Equity Savings Funds

Equity savings funds are hybrid mutual fund schemes suitable for investors with moderate risk appetites. Risk in these funds is lower than aggressive hybrid funds like Hybrid Equity Funds or Balanced Funds. The main advantage of equity savings funds are low volatility and income.

How it works and the purpose of Equity Savings Funds

The overall exposure to equity in equity savings funds ranges from 65% to 90%. Mutual fund schemes which have more than 65% equity allocation enjoy equity taxation; long term capital gains (investing holding period of more than 1 year) and dividends are tax free. However, a portion of the equity exposure is hedged and this reduces the risk of these funds considerably. The active (un-hedged) equity allocation of equity savings funds ranges between 20 to 30% with the objective of capital appreciation.

40 to 70% of the portfolio of equity savings funds is allocated to completely hedged equity positions with the objective of generating arbitrage or risk free profits. 10 to 35% of the portfolio is invested in fixed income and money market instruments with the objective of generating income. Therefore, 70 to 80% of the portfolio has low volatility and generates regular income. Over a sufficiently long investment horizon, the active equity allocation can also generate capital appreciation for investors.

Investment Strategy and how does it work.

  • Arbitrage: Arbitrage by definition is defined as risk free profit, by exploiting pricing mismatches in the market. Capital safety, returns and liquidity are important considerations in arbitrage strategy. In volatile market conditions arbitrage can generate comparable or even higher returns than liquid funds. For the arbitrage portion of the fund portfolio, the managers of equity savings funds take completely hedged positions to minimize any risk for the investor and generate arbitrage returns.
  • Fixed Income and Money Market: In the fixed income / money market portfolio within the overall scheme portfolio of equity savings, the fund managers usually employ accrual strategy to generate income and minimize interest rate risk. Fund managers of equity savings funds usually prefer high quality papers to credit. The fixed income portfolio of equity savings funds therefore have low interest rate and credit risk, and generate stable returns.
  • Active Equity: Equity savings funds take active (un-hedged) exposure within specified allocation ranges. When fund manager are bullish on equities they increase active (un-hedged) equity exposure to the upper end of the range. The fund manager, however, has the flexibility to reduce the equity allocations and increase exposures to safer options (like arbitrage or fixed income), if volatility increases in the stock market. This investment strategy ensures moderately low volatility for investors.

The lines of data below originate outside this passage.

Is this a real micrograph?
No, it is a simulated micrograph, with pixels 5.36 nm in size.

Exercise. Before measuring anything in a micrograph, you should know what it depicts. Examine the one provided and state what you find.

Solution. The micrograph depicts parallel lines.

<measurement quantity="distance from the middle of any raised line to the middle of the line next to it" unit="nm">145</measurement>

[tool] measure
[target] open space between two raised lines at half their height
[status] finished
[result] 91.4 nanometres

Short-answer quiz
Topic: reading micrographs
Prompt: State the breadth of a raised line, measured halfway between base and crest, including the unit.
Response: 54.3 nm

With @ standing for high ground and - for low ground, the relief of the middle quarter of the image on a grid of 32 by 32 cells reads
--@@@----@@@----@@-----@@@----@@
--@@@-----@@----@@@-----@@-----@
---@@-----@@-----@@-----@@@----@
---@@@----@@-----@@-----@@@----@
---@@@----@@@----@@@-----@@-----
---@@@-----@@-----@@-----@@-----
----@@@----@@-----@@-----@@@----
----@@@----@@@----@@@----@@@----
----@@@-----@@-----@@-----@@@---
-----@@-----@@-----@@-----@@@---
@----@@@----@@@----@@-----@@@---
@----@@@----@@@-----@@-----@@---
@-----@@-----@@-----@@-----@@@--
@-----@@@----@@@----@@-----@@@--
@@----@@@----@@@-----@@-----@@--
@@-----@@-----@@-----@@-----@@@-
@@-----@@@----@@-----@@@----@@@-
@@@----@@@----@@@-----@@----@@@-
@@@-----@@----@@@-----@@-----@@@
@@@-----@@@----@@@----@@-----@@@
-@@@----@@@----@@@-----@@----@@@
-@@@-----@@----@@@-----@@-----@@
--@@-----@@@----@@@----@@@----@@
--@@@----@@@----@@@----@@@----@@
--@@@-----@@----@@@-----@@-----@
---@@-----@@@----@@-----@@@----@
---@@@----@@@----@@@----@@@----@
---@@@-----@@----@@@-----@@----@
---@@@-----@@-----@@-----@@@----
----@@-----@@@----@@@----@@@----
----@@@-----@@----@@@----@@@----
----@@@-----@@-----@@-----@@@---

Who should invest in Equity Savings Funds

These funds can be a good choice for those investors who want some exposure in equities but do not have a long term investment horizon or ready to take high risk. Also, investors who do not like volatility of equities and just venturing out from investing in conventional savings options can consider these low risk funds.

However, investor should remember that these funds are not substitute to equity fund investments and also that their investment horizon should be more than 12 months. The ideal investment horizon should actually be 2-3 years.

Advantages of Equity Savings Funds


Taxation of Equity Savings Fund

Equity Savings Funds enjoy equity taxation like Hybrid Equity Funds or Balanced Funds. Long term capital gains (holding period of more than 12 months) in equity savings funds are tax free upto Rs 1 Lakh in a financial year. Thereafter, it is taxed at 10%; short term capital gains (holding period of less than 12 months) are taxed at 15%. Dividends paid by equity savings funds are taxable in the hands of the investor.

The main advantage of equity savings funds are low volatility and income. Risk and return are directly related; higher the return, higher is the risk. If you are looking for very high returns then equity savings funds are not for you. However, if your primary investment objectives are, low volatility, high liquidity, inflation beating returns (through limited equity exposure) and tax efficiency, then Equity Savings Fund can be a good investment option for you.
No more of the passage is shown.